When I formulated this first problem, I had no idea that there would be as many creative ways to solve it as you all found. Here’s how I went about it…
In the YouTube solution video that I did for this problem, I discussed in some detail the general approach I take in solving these types of complex problems, focusing on the following three techniques that you can apply to almost any DAX problem:
- “Rubberducking” (and introducing William the Debugging Duck) - verbally articulating your general strategy before diving into coding
- Solving in Parts - structuring your DAX so that you can test key components of your solution as you develop them to make sure they are working as expected
- Searching for Unknown Functions - how to locate DAX functions, when you know generally what you want the function to do but don’t know what function specifically performs that operation
OK, onto my specific solution. In formulating this solution, I focused on keeping it broadly applicable to any set of holiday data, and thus I broke the dates into three categories:
a) Specific Dates (e.g., January 1, December 25 of the selected year) - these were the simplest to deal with - just required harvesting the proper year, month and day values and assembling them using the DATE() function
b) Relative Dates on Specific Days (e.g., fourth Thursday in November) - my approach for these was to start with the MIN date from my Dates Table that matched the selected year, month and day, in this case starting with the first Thursday in November of the selected year, and then based on whether the occurrence was first, second, third or fourth adding 0, 7, 14 or 21 respectively to get to the proper week.

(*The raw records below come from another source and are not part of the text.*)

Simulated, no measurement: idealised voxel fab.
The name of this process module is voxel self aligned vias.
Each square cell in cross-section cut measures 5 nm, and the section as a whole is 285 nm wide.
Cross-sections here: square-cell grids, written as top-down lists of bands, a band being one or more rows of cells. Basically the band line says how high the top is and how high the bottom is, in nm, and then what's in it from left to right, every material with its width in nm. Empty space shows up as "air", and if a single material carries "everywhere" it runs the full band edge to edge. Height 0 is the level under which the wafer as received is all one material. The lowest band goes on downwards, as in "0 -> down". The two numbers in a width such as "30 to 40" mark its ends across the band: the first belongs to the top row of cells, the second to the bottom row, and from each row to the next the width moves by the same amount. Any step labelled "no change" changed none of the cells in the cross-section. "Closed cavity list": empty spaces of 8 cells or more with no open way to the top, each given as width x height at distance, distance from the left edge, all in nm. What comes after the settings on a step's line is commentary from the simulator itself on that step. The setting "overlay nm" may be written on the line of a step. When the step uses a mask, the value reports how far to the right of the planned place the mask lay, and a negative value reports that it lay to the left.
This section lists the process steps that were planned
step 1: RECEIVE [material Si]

c) Relative Dates on Nonspecific Days (e.g., last Monday in May) -the approach above won’t work for these type of dates, since depending on the year there may be four or five Mondays in May. For this category, I just used the same approach above in b) used to calculate the MIN date, but instead calculated the MAX date.
In 1) above, I harvested the necessary year, month and day values
In 2) above, I broke the Holiday Day field into its two component parts, occurrence (e.g., Fourth) and Day (e.g., Thursday) using the SEARCH function to identify the position of the space between the words, and then the LEFT, MID and LEN text functions to work to the left and right of the space to capture each word individually into separate variables.
In 3) above, I calculated the MIN and MAX dates corresponding to the selected year, month and day.
In 4) above, I used a SWITCH( TRUE () ) construct to determine which category of dates (specific, relative on specific days, relative on nonspecific days) the given holiday information fell into and depending on the result of that evaluation applied the appropriate strategy to that date type as discussed above.
Once I got to that point, the Celebrated On measure was relatively easy to implement:
For the given Holiday Date, it just does a LOOKUPVALUE of the day on which that date falls, and then applies another SWITCH( ) statement to subtract a day if the day is a Saturday, add a day if the day is a Sunday, and return a blank otherwise.
Even if you took a different (and better…) approach, this hopefully provides a different and useful perspective on general strategies you can use to break down these types of problems.
While each of the solutions you posted had interesting elements definitely worthy of further discussion, there were specifically a couple that I did want to highlight here. @Rajesh’s first solution was truly a thing of beauty – 13 lines of DAX to solve the entire problem, and making perfect use of a technique I first saw from @AntrikshSharma that reduced the parsing of the text field from multiple variables in multiple lines to a single line using an ingenious application of the PATHITEM function.
While @Rajesh had the shortest solution, I also wanted to highlight the longest which was @quantumudit’s. What was really creative about this one was its flexibility in handling information that could be formatted/specified in a number of different ways. If you have a real-world application of this problem that deals with holiday data from multiple countries, I definitely recommend looking at his solution.
At this point, I wanted to open the discussion up and invite anyone to discuss their solution (at this point no summary hiding or spoiler alert structures needed), the thought process you employed to get to the answer, specific technical innovations you want to highlight, or any other element of this problem you want to talk about. In addition, I absolutely welcome feedback about this initiative in general and thoughts you have after going through the first problem.
Again thanks to all for participating - I look forward to the discussion and subsequent Problems of the Week!
P.S. Drawing results to be posted shortly. Just want to make sure my list of entrants was complete…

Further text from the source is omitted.